An economic downturn or other events may affect consumer purchases from us as well as their ability to repay their credit obligations to us, which could result in a material adverse effect on us. Many factors affect consumer spending, including regional or world events, war, conditions in financial markets, general business conditions, interest rates, inflation, energy and gasoline prices, consumer debt levels, the availability of consumer credit, taxation, unemployment trends and other matters that influence consumer confidence. Consumer purchases of our products and customers making payments to us decline during periods when disposable income is lower or periods of actual or perceived unfavorable economic conditions. Recent instability in financial markets, turmoil in Europe, the Middle East and Asia, and decreases in consumer confidence and volatile oil prices have negatively impacted our markets and may present significant challenges to our operations in the future. If this occurs, our net sales and results of operations could decline.

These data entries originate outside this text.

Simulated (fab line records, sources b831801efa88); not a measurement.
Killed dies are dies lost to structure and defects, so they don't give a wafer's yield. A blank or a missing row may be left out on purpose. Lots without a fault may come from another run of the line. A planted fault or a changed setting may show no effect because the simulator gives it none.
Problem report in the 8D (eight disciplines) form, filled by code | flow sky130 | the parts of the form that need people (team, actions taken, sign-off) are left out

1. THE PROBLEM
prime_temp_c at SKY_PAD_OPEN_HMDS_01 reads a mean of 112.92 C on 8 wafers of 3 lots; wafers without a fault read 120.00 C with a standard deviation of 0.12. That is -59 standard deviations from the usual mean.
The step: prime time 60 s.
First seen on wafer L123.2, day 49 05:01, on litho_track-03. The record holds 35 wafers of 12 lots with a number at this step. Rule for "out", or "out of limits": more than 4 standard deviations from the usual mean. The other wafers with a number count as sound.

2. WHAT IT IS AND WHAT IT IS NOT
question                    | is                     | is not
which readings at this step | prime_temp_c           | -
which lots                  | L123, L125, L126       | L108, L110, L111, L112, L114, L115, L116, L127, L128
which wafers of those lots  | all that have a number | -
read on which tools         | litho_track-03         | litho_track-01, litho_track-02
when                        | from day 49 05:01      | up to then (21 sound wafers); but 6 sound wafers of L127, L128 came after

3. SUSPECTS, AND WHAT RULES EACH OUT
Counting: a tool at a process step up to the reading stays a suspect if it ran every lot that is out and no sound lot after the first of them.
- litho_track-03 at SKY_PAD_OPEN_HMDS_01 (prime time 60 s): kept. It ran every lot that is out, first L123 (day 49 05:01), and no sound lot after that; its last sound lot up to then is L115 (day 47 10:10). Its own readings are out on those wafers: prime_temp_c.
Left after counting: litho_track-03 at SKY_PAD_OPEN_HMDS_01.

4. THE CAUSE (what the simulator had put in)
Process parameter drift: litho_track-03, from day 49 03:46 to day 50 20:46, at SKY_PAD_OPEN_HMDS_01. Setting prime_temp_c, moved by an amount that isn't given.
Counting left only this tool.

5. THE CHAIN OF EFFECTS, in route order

Some of our customers may be recent immigrants and some may not be US citizens.  We follow customer identification procedures including accepting government-issued picture identification, but we do not verify immigration status of our customers.  If we or the retail credit offering sector receive negative publicity around making loans to potentially undocumented immigrants, it may draw additional attention from regulatory agencies or advocacy groups, which may harm our sales and collections results. While our credit models look to approve customers who have stability of residency and employment, it is possible that a significant change in immigration patterns, policies or enforcement could cause our customers to reduce their business with us, or not engage in business transactions with us, and cause a reduction in sales or an increase in account delinquencies. There is no assurance that a significant change in US immigration patterns, laws, regulations or enforcement will not occur, and any such significant change could have a material adverse impact on us.
If we lose key management or are unable to attract and retain the qualified sales and credit granting and collection personnel required for our business, our operating results could suffer. Our success depends to a significant degree on the skills, experience and continued service of our key executives and the identification of suitable successors for them. While our key executives are subject to noncompetition restrictions and other negative contractual covenants, if we lose the services of any of these individuals, or if one or more of them or other key personnel decide to join a competitor or otherwise compete directly or indirectly with us, and we are unable to identify a suitable successor, our business and operations could be harmed, and we could have difficulty in implementing our strategy. In addition, our sales and credit operations are largely dependent upon our labor force. As our business grows, and as we incur turnover in current positions, we will need to locate, hire and retain additional qualified sales personnel in a timely manner and develop, train and manage an increasing number of management level sales associates and other employees. Additionally, if we are unable to attract and retain qualified credit granting and collection personnel, our ability to perform quality underwriting of new credit transactions and maintain workloads for our collections personnel at a manageable level could be materially adversely affected, and our operations could be materially adversely impacted, resulting in higher delinquency and net charge-offs on our credit portfolio. Competition for qualified employees could require us to pay higher wages, and increases in the federal minimum wage or other employee benefits costs could increase our operating expenses. If we are unable to attract and retain personnel as needed in the future, our net sales and operating results could suffer.
We depend on hiring an adequate number of hourly employees to run our business and are subject to government regulations concerning these and our other employees, including wage and hour regulations. Our workforce is comprised primarily of employees who work on an hourly basis. In certain markets where we operate, there is significant competition for hourly employees. The lack of availability of an adequate number of hourly employees or an increase in wages and benefits to current employees could have a material adverse effect on us. We are subject to applicable rules and regulations relating to our relationship with our employees, including wage and hour regulations, health and workers' compensation benefits, unemployment taxes, overtime and working conditions and immigration status. Accordingly, legislated increases in the federal minimum wage, as well as increases in additional labor cost components such as employee benefit costs, workers’ compensation insurance rates, compliance costs and fines, would increase our labor costs, which could have a material adverse effect on us.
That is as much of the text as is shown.